During the course of the narrative, the Jarretts realize that it is actually their marriage, which seems to be in danger. The threat to the balance of the family is within, the "villainess" is the mother. To reclaim its equilibrium, the logical and coherent conclusion is for the mother to move out, though the movie does not specify if her departure is temporary or permanent.

An extraordinarily privileged family, which faces problems of ordinary people. Dissection of a perfectly ordered family, when thrown into emotional chaos. Values of self-control emotional repression are obstacles when faced by fears, anxieties, when things don't work well. Beth pretends that no major problem has happened, continuing the daily routines of an upper middle class wife, golf, bridge, and tennis. "We'd have been all right if there hadn't been any mess," she says. Unlike her husband, she is unwilling and incapable of seeking professional help.

The film makes a good case for professional treatment psychotherapy. The most sympathetic character is Dr. Berger (Judd Hirsch), the tough but wise, Jewish psychiatrist, who says: "Feelings are scary: sometimes they're painful, and if you're not going to feel pain, you are not going to feel anything else either."  It's no coincidence that the psychiatrist is Jewish: the film contrast two subcultures: the WASP and the Jewish. The same contrast prevails in Woody Allen's "Interiors "(1978), another drama about a troubled family.

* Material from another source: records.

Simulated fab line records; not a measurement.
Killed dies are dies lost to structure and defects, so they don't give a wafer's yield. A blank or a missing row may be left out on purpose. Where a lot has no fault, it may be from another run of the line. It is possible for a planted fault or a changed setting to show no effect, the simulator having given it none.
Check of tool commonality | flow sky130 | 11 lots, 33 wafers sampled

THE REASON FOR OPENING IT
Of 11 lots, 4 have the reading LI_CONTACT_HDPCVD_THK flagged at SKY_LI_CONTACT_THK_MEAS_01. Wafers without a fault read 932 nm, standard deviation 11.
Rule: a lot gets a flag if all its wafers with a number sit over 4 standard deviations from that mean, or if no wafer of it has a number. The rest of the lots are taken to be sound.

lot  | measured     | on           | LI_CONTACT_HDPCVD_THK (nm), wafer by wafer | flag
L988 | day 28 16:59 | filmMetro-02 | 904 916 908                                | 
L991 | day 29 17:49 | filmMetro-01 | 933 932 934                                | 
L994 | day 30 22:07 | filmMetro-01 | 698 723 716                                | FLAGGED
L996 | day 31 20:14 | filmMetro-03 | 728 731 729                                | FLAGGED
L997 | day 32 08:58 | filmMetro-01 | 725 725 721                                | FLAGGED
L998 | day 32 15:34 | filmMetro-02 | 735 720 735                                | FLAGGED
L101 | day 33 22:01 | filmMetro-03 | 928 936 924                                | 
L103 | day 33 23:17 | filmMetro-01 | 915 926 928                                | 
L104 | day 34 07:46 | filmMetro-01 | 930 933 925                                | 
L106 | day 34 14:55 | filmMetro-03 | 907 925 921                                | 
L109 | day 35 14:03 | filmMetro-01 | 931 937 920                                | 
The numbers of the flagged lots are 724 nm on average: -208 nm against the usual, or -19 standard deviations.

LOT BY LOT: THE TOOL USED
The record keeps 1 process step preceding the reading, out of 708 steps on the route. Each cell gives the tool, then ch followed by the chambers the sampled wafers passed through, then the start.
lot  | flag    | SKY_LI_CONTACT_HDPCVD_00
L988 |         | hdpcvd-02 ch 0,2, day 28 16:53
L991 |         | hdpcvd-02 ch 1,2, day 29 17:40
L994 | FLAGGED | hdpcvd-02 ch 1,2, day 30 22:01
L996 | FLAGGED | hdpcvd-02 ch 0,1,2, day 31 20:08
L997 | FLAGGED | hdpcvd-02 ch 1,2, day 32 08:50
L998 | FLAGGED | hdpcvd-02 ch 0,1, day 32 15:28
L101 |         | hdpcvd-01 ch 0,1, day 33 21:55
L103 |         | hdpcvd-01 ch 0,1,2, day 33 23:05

The insularity of the WASP family. Disruption of comfortable stable family by accident. Its obsession with surfaces and appearances, its rigidity in the face of changing conditions. But despair and insecurity beneath surfaces. It's significant that in both "Kramer Vs. Kramer" and "Ordinary People," the mother is portrayed as less sensitive, less responsible, and less caring than the father.

The ideological resolution in both movies is to remove the mother from the scene and to restore the order of patriarchal family, headed by a sensitive father. Thus, these films contain (unconsciously perhaps) feminist backlash. The male becomes more feminized, nurturing, assuming his traditional paternal roles (breadwinning) and some newly acquired maternal roles (nurturing, raising children). Both films suggest that men are more capable than women in combining successful careers and satisfying domestic life.